Deborah Thurman is a Lynne Cooper Harvey Fellow in American Culture Studies and PhD candidate in the Department of English.
While the disrupters and innovators of the world get a lot of attention, literature and culture scholar Caroline Levine has focused on the often-overlooked patterns, repetitions, and routines that keep things running—in culture as well as institutions. In advance of her keynote lecture at the Faculty Book Celebration on February 21, Levine gave an interview to PhD candidate Deborah Thurman, who asked Levine about her analysis of social and artistic forms, defense of repetitive structures, and how she found support in sources ranging from Victorian literature to The Wire.
Your most recent book, Forms, thinks about structures that organize literature, like genre and rhyme, alongside structures that organize people, like architecture and school systems. What first inspired you to compare the two?
My first two books led me to develop a theory of aesthetic and social forms. My first book made an argument about suspense in the nineteenth-century novel. Rather than just a cheap marketing technique, I argued, suspense fiction actually shared a crucial structure with the scientific experiment: in both cases, you are faced with a mystery—or a hypothesis—and then expected to wait, suspended, to see whether your hypothesis fits the truth. Victorian scientists were determined to persuade public audiences that the most important element of the scientific method was self-restraint: you couldn’t assume that you knew all the answers but had to test your guesses and wait for the answers.

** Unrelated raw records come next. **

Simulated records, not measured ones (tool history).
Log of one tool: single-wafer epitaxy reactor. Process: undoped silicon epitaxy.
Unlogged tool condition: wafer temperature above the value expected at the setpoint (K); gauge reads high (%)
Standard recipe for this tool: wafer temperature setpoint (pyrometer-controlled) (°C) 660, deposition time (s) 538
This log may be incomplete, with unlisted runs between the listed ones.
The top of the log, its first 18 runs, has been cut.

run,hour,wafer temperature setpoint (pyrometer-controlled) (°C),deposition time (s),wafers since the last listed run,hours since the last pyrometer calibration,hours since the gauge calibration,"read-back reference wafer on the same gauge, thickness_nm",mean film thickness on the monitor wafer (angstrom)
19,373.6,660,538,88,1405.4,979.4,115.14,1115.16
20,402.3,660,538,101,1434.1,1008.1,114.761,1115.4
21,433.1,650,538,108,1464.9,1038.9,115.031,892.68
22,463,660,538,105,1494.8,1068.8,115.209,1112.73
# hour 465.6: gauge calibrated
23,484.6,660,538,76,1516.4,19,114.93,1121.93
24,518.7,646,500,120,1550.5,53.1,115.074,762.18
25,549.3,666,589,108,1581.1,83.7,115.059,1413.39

My second book seems at first like a totally different project. I was investigating controversies over art works in Britain and the U.S. in the twentieth century and tracking debates about public art, obscenity, copyright, and propaganda. To my surprise, in every case, I came across a common structural tension: communities objected to artists for not pleasing the public and rejected art in the name of democratic majorities, while artists justified their work as deliberately unpopular, valuable for its challenges to mainstream tastes and values. I ended up thinking a lot about how forms can be shared across domains: the same form shaping scientific experiments and popular novels, or the same logic about majority rule animating both artists and their antagonists. This got me thinking about whether artistic forms always operate on their own separate plane, or whether they can be brought into relation to other forms, all helping to make the social world what it is. My book Forms argued that artistic and social forms have a lot in common, and that we can use the same tools to analyze them.
You tend to engage with a wide-ranging archive, from nineteenth-century novels to the TV show The Wire. How do you choose the best examples to illustrate the concepts you want to discuss? Or do you start with the object—that is, “I really want to write about The Wire”—and work from there?
This is a great question! Somewhere along the way I realized that if you have a transhistorical theory of how the world works, then logically any example should work. This made the selection hard—and in some ways arbitrary. I knew Victorian literature and culture best because this was my field of training, so lots of my examples come from nineteenth-century Britain, but I deliberately looked and browsed and listened for examples far from my own period of specialization. I wanted to make sure I included premodern and non-European forms, for example, to test the validity of my theory. The Wire was an unusual case because I had been teaching it for years and had the intuition that it was saying something true about the world that I wasn’t seeing in any theory, so it was partly by working through the text that I developed and sharpened my own theoretical contribution.
Your work mounts a defense of repetitive patterns against a scholarly tendency to celebrate the unique and the disruptive. Why do you think scholars tend to be suspicious of repetition?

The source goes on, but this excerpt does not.